Most of us don’t want to read through three paragraphs of text when we could get the message in one, but that doesn’t mean we’re not guilty of inflicting the same lack of email concision on others. Here are some helpers.
Before we get started, I should pre-empt this post with a concise summary of the helpful suggestions below, in case you don’t want to wade through all that pesky text:
- In your email, be brief and to the point.
- Cut it down to subject only if you can with EOM.
- For most email, try to keep it under five sentences.
Note: When we talk about email writing values this week, we’re talking primarily about work-related email. If you’re emailing a note to a friend, go nuts with whatever style of writing you prefer.
Get It in the Subject
Your subject line sets the tone for your entire email: Don’t throw it away. Instead, try making it into a clear statement of what’s going to be in the email. In fact, if you can say everything in the subject, you can stop there and go with the old End of Message (EOM) trick. Essentially, you write out your subject, add (EOM) to the end of the line, and hit send.
Treat Email Like SMS, and Whenever You Can, Keep It Under Five.Sentenc.es
When you’re trying to make your email more concise, it might help to try imposing a strict philosophy along the lines of five.sentenc.es:
E-mail takes too long to respond to, resulting in continuous inbox overflow for those who receive a lot of it.

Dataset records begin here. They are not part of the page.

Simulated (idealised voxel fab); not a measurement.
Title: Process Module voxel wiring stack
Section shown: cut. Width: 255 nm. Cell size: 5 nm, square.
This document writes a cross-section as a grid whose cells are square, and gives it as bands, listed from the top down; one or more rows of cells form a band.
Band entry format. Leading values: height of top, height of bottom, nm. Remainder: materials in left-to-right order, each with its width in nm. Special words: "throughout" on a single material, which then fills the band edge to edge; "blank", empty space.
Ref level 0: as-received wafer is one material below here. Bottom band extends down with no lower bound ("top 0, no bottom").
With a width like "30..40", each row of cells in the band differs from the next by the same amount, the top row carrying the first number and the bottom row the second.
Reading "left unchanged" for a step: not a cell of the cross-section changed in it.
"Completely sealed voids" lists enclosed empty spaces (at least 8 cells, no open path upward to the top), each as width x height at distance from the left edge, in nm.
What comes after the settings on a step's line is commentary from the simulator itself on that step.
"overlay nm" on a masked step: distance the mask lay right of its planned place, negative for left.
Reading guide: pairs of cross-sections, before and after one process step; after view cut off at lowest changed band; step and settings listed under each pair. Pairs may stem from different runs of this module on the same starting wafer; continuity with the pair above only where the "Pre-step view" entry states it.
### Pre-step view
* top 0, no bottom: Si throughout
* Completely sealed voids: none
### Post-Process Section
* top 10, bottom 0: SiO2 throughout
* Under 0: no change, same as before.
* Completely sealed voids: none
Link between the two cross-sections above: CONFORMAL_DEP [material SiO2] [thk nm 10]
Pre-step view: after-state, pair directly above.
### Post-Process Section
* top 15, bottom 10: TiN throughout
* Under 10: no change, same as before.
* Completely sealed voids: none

Treat all email responses like SMS text messages, using a set number of letters per response. Since it’s too hard to count letters, we count sentences instead.
five.sentenc.es is a personal policy that all email responses regardless of recipient or subject will be five sentences or less. It’s that simple.
The site suggests adding some text to your email signature pointing the recipient toward five.sentenc.es in explanation of your brevity; you can also get more extreme with four.sentenc.es, three.sentenc.es or two.sentenc.es.
Of course, you don’t need to use any site to explain your concision. Just keep it clear, keep it concise, and your recipients will thank you.